The port, a business partner
maximizing water levels
How can a shipping line whose vessel is leaving Europe know what the depth of the channel will be seven or eight days later?
Environment Canada, the Canadian Hydrographic Service and the Canadian Coast Guard issue each day water level forecasts for the coming weeks. The information is more precise as the date of departure approaches, meaning the shipping line can better determine, for example, the number of containers its vessel can carry.
This calculation method has existed for many years. But today, thanks to electronic navigation and a better understanding of the riverbed, calculations are much more precise, meaning shipping lines can better maximize the channel depth for optimum vessel loading.
Ship design is another major advancement. Standard “Panamax” vessels generally prevail in today’s shipping industry. Panamax is determined by the width of the Panama Canal lock chambers, which are 33.53 metres wide. A Panamax vessel has a maximum width of 32 metres. Ships that are wider than 32 metres are known as post-Panamax vessels. The Panama Canal will be able to accommodate even wider vessels starting in 2014 with the completion of an expansion project that will add 55-metre-wide lock chambers. Capitalizing on the principle that wider vessels can carry more cargo while maintaining the same draft, shipyards are now building the next generation of ships with widths that can vary between 32 and 49 metres.

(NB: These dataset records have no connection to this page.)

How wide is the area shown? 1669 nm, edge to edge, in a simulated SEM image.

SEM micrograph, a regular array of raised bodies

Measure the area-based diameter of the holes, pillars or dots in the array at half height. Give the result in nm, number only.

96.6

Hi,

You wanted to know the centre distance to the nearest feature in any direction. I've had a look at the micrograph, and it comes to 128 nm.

Applying this same principle to the St. Lawrence, a ship that sails up the river today that is similar in length to a Panamax vessel and can carry 4,200 containers would be able to transport, with an equivalent draft, 5,800 containers, or 16,000 more tonnes of cargo, if its width were 42.5 metres instead of 32 metres. Another way of looking at this is that the effect of the widening of a vessel on its transport capacity is comparable to adding 2.1 metres of draft. The use of such vessels on the river would allow for the transportation of greater volumes of cargo to meet market demand, and would also counteract any eventual decrease in water levels due to global warming.